3.1 Multi-armed bandit (MAB) problem
According to DARPA [13], teams expanded their sources of information as the challenge progressed, e.g. purchased information from other teams or obtained from Twitter’s posts. Retrieving information from new sources can be seen as a form of exploration, while verifying the existing information sources is exploitation. We assume that exploration and exploitation are two competing processes [12], due to limited resource (mainly time) each team has. This implies that at in each trial, teams need to make a choice between submitting the information from what they consider the most reliable sources (exploitation) and submitting from another source (exploration), so this kind of social search problem could be modelled as a MAB problem.
The conventional MAB problem is a problem in which one gambler facing multiple slot machines, each of which has an unknown probability distribution of rewards, needs to decide (a) which machines to play, (b) the order of play, and (c) the number of times to play each machine, to maximize rewards [15, 16]. The player should spend a portion of the limited budget to explore every machine (or some of them) to estimate the distribution of rewards, and then use the remaining budget to exploit the ones with highest expectations.
An adaptive allocation rule to attain the asymptotic lower bound for the regret when the reward distributions are the one-parameter exponential family was proposed by Lai and Robbins in [16]. Based on their work, Agrawal and Hedge [21] expanded the problem and introduced switching cost to the MAB problem attaining the asymptotic lower bound for the regret as well. Switching cost occurs along with the exploration of different machines. It discourages frequent switching, which also applies to a number of practical problems, e.g. oil exploration [22], research and development [23], and website morphing [24, 25]. Other variations of MAB problem have been studied, with various objectives. Hauser et al. [24] explored when the best website morphing time is (switching to another website layout style) to increase consumer’s purchase probability. In online shortest path problems, the objectives are to minimize delays occurring in network links which are unknown at first but become more predictable over time [26, 27].

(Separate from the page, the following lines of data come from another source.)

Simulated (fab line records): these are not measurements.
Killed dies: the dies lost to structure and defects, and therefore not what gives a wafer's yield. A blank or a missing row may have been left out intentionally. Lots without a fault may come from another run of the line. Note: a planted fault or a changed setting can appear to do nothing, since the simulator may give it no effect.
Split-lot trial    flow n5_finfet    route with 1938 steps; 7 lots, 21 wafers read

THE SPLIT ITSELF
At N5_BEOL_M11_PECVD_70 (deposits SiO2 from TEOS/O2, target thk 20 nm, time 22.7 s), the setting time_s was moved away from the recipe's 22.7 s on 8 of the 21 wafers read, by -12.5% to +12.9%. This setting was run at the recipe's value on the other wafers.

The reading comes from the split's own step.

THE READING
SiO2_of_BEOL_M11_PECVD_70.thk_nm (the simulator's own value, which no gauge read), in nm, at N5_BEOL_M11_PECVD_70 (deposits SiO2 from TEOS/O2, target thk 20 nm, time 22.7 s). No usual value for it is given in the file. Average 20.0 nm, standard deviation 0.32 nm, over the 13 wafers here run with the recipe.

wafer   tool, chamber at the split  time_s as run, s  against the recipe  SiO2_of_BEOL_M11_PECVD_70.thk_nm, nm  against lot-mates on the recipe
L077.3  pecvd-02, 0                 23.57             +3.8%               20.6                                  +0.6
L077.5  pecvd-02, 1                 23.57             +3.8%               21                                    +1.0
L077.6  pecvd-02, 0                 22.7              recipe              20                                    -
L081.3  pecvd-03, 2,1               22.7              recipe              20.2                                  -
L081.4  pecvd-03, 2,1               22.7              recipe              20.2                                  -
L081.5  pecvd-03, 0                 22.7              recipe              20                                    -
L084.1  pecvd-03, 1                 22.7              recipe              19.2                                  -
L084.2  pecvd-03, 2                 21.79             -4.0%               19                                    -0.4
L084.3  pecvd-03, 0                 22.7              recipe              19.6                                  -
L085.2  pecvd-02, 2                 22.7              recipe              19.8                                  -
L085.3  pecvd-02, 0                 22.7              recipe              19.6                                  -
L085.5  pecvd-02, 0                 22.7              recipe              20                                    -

In a social search problem discussed in this paper, the objective is to minimize the time required to find all key information (all correct locations in this study). We propose a general MAB model to solve time-critical social search tasks: Given k people and a set of opinions M, where each person j espouses \(s_{j} \in M\) opinions, a player, who has access to each of the k opinionated people and has heard opinions W. Consider the following process: a player sequentially selects a person, j, and verifies an opinion in \(s_{j} \in W\). If the information is true, the player receives payoff 1, and otherwise receives nothing. The objective is to minimize W when payoff meets a certain threshold.
In the DNC, this general form of MAB model is extended to have the following properties:
-
1.
The sources are regarded arms. In DNC, trading with other teams is regarded as one kind of sources.
-
2.
The reliability of a source can be estimated by submitting certain pieces of the information provided by the source. In DNC, some teams submitted a single location to validate it through DARPA. It could be an effective submission strategy, if not an optimal one, because submitting more than one could be confusing if the score from the feedback is less than the numbers of locations in the submission.
-
3.
The switching cost \(t_{\mathrm{switch}} \times d\) occurs when a team explores d sources and each time it takes \(t_{\mathrm{switch}}\) to get access to a new source, e.g. negotiation time with other teams when trading locations. We assume that the switching cost is one-off in DNC, which means switching to the explored sources would not generate additional cost.
-
4.
Each submission is a trial. The cost \(t_{\mathrm{submission}} \times n\) occurs when a team submits n times and each time it takes \(t_{\mathrm{submission}}\) to wait for the feedback.
-
5.
A team receives payoff 1, only if the submission is correct and unobserved before.
-
6.
The objective is to minimize the total search cost \(t_{\mathrm{search}} = t_{\mathrm{submission}} \times n+ t_{\mathrm{switch}} \times d\) when finding all key information, that is payoff = 10. Moreover, key information could be repeated in different sources.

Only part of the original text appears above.